Battery Patents

Cobasys, the marketing arm of Energy Conversion Devices and Ovonic Battery group, does control hundreds of NiMH patents related to the invention of the NiMH battery by Stanford and Iris Ovshinsky, the founders of Ovonic and ECD.

Neither COBASYS nor ECD are "owned" or "controlled" by Chevron, although Chevron-Texaco once owned a portion of ECD stock and had formed an Ovonic joint battery venture, in part to diversify their energy investments, as many oil companies are doing today. Chevron has since sold off that stock at a handsome profit. The original battery patents have been licensed to dozens of leading international battery manufacturers. There is no way that they can be put "back in the bottle" and kept out of production, if a market for deep cycle EV or PHEV batteries were to develop again.

Currently, there IS NO EV or PHEV battery market to speak of, in terms of active demand for 100,000 or more battery packs annually -- which is what it takes to justify the millions of dollars required to start up an assembly line. Only the OEMs (Original Equipment Manufacturers) can make that happen -- not the battery companies!!

The Panasonic NiMH Batteries used in the RAV4EV were originally licensed from Ovonic and ECD. Panasonic's parent company, Matsushita, was permitted, under that agreement to modify the metal hydride mix, creating a somewhat different battery design, which they then claimed as their own, contrary to the original agreement, and refused to pay additional fees or royalties.
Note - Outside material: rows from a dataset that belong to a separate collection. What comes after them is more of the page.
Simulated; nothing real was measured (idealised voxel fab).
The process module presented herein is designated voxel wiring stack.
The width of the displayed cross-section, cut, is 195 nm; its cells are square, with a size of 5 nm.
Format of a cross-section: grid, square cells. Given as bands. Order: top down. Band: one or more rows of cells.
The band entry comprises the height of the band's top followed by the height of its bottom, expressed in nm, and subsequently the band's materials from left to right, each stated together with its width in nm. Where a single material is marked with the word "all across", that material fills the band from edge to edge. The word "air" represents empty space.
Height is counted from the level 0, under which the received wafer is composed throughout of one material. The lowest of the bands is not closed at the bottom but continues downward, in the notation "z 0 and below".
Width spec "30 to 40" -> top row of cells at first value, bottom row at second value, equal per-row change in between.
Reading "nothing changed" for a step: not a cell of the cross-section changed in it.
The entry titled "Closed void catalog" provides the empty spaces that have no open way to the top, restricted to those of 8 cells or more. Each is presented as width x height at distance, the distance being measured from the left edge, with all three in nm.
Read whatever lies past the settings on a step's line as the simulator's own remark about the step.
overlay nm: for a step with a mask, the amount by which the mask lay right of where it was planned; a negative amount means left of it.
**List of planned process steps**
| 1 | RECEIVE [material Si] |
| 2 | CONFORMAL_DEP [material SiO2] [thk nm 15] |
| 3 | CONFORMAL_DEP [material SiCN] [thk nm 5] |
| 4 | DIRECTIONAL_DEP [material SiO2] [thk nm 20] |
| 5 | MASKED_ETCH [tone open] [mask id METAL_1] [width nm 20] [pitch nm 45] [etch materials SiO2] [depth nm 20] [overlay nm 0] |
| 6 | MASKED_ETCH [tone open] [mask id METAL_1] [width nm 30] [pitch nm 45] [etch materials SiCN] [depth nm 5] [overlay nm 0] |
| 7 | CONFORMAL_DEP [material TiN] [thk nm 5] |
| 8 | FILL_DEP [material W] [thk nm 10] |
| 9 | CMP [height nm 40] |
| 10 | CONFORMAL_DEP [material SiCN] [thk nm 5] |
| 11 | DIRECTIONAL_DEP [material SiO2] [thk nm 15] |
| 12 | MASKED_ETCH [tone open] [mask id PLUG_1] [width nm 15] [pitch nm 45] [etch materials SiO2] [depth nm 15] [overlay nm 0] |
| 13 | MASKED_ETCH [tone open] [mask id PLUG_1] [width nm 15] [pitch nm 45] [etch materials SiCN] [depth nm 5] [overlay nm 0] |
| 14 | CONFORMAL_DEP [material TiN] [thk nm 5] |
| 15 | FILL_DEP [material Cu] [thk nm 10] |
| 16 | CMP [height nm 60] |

ECD then sued, as they should have, but it was a case of "David" (relatively tiny ECD) vs. Goliath (Matsushita, one of the world's largest battery megacorporations.) In order to sustain what was bound to be an expensive patent battle that would last for many years, ECD needed a "deep pockets" partner to carry them through.

Unfortunately, GM, their original partner, instead of building EVs and Hybrids, foolishly decided to spend their money opposing the CARB ZEV Mandate, and pulled up stakes in ECD/Ovonic just when Ovonic needed them the most!

Along came cash-rich ChevronTexaco, seeking a diversified investment, effectively rescuing ECD and Ovonic from almost certain financial disaster. If ECD had failed to protect their patents, the company would eventually die. If they spent too much money to protect their patents, they would also die. Eventually, ECD and Ovonic prevailed, winning a "compromise" agreement that protected most of their patents, shared others, and gave them the exclusive right to market Panasonic's NiMH batteries in the US. Whether or not that will happen, remains to be seen . . .

In effect, an oil company came along and rescued the bacon of a small innovative American battery company, and then "rode off into the sunset." k

Meanwhile, ECD, Ovonic and now Cobasys, continue to license their NiMH patents to other battery firms, including Chinese companies that may eventually sell their products here. In many instances they have separated traction battery patent rights from nontraction licenses. I can only speculate here, but I believe that this is related to prior exclusive licensee agreements that ECD has already negotiated with existing partners.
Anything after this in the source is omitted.